Any lady can grow cannabis at home with the proper planning and implementation. This is the second in a series of articles detailing the entire process from seed germination to the final harvest; this installment will focus on cabinet design.
Many programs are available online which can be used to create 3D cabinet designs. SketchUp 2014 by Google is a free downloadable program that can be used for a variety of projects. It includes self-paced tutorials, getting started guides and quick reference cards and provides an easy, fun and free way to create in 3D.
Even if one has never designed anything on a computer before, this program is easy enough for a novice, has an option for a professional, and is available for both Windows and Mac users.
First, get started with the user interface of SketchUp by reviewing the program, including the title bar, menus, toolbars, drawing areas and status bars.
The next step is to choose a template. A cabinet design of 6 feet, four inches in height, 4 feet in width and 2 feet deep is a good size for a home gardener and is the template used for this series. Once the template has been chosen, you can set default measurements, in either meters or inches. The program allows a starting view from the side or the top of the design.
SketchUp is a very user friendly program, and you can make your design as simple or as fancy as you wish. We went with a very simple design.

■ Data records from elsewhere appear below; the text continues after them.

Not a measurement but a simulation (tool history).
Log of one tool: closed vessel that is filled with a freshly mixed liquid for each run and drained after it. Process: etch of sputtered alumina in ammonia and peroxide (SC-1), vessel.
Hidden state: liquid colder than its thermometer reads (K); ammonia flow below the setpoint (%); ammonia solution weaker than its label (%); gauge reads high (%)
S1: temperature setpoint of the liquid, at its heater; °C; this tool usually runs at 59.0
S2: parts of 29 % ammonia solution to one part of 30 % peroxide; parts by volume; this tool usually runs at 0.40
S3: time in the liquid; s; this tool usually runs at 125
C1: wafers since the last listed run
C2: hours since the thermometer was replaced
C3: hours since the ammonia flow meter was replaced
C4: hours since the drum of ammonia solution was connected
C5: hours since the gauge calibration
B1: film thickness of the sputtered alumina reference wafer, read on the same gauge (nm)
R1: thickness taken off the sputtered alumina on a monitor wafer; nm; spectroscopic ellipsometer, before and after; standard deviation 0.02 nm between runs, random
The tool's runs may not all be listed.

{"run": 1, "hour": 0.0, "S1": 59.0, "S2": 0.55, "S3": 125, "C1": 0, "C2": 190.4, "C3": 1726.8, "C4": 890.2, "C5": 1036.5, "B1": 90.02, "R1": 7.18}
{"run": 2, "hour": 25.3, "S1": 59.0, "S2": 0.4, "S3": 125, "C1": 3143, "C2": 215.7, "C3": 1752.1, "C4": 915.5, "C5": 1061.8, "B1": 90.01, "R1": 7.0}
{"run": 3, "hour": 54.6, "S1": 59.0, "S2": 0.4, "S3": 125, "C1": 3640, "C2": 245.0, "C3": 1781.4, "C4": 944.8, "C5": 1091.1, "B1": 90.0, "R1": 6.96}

Once the SketchUp cabinet design is complete, your should create a list of materials before hitting the local hardware store. The following list could be used to create a frame large enough for a home growers’ space:
|4||6’x 4”||6’x 4” Height Beam|
|2||16” Notched||Depth Beams Notched|
|1||3’ 7 ⅜”||Top Door Brace|
|1||1’ 3 ¾”||Bottom Door Brace|
|18 Total Cut 2×4’s|
|2||4’ 2 ¼” X 2||Top Door Half|
|2||1’ 9 ¾” X 2||Bottom Door Half|
|2||2’ x 4’ x ⅜” Notched||Floor Panels|
|2||2’ x 6’ x ⅜”||Side Walls|
|1||2’ x 4’ x ⅜”||Top|
|1||4’ x 6’ x ⅜”||Back|
|1 box||Structural Wood Screws|
|1||Cordless Hand Drill|
Pressure treated wood is preferable for a grow cabinet – or any other any project – that will involve water and possible humidity. For this example, nine 2’ x 4’ x 96” pieces of pressure treated lumber would be cut into four 6’4″ boards to provide the height of the cabinet. Six pieces can be cut into 3’8″ pieces to provide the width of the cabinet with six 1’4″ pieces for the depth.
The price of the lumber is not exorbitant, as these cuts can be purchased for less than $3.00 per board. Many hardware stores will do the majority of the cutting, if provided with plans. A table saw is necessary if completing the cuts at home. Remember to always practice safety first, wear goggles or glasses, watch the fingers, and use a helper.
Start framing by attaching one of the 6’4” height beams to a 44” width beam by drilling structural wood screws in securely. Then attach another 44” width beam with screws to the opposite end of the height beam. (This step will require assistance and using clamps can make things easier).
Use wood screws to securely attach the beams at each corner (make sure your screws are long enough to hold it together securely – the ones we used are 3″).
Complete the other side by attaching a width beam to the top and the bottom and half of the framing is complete. Creating the second half by repeated the first steps is fairly simple.
The next step is to attach the sides and center beam, along with the top and depth beams, which will result in a basic frame.
With two people working, this process to frame the cabinet should only take a couple of hours.